The east and west hydraulic (water) lift works are on display and, at least in theory, are open to the public in a small museum located in base of the East and West tower, which is somewhat hidden from public view. Because the massive mechanism requires frequent lubrication and attention, public access is often restricted. However, when open, the wait times are much less than the other, more popular, attractions. The rope mechanism of the North tower is visible to visitors as they exit from the lift.

Second to Third level

The original Hydraulic pump for the Edoux lifts.

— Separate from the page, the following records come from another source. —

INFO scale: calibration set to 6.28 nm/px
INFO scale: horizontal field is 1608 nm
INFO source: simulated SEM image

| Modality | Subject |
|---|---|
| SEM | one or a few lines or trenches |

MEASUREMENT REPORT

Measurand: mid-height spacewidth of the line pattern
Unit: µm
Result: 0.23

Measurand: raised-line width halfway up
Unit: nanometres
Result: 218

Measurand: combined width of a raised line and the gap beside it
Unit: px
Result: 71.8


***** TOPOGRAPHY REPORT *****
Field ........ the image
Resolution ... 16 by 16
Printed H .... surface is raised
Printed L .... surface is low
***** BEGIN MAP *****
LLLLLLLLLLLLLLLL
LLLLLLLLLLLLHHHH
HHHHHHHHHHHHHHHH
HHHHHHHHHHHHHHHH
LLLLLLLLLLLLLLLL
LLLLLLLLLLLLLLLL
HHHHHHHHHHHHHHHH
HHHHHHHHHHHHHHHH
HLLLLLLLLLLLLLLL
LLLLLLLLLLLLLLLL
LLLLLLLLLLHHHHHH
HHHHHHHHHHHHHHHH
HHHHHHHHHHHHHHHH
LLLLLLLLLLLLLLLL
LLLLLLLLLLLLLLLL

The original lift from the second to the third floor were also of a water powered hydraulic design supplied by Léon Edoux. Instead of using a separate counterbalance, the two lift cars counterbalanced each other. A pair of 81 metre long hydraulic rams were mounted on the second level reaching nearly half way up to the third level. A lift car was mounted on top of the rams. Ropes ran from the top of this car up to a sheave on the third level and back down to a second car. The result of this arrangement was that each car only travelled half the distance between the second and third levels and passengers were required to change lifts halfway walking between the cars along a narrow gangway with a very impressive and relatively unobstructed downward view. The 10 tonne cars held 65 passengers each or up to 4 tonnes.

One interesting feature of the original installation was that the hoisting rope ran through guides to retain it on windy days to prevent it flapping and becoming damaged. The guides were mechanically moved out of the way of the ascending car by the movement of the car itself. In spite of some antifreeze being added to the water that operated this system, it nevertheless had to close to the public from November to March each year.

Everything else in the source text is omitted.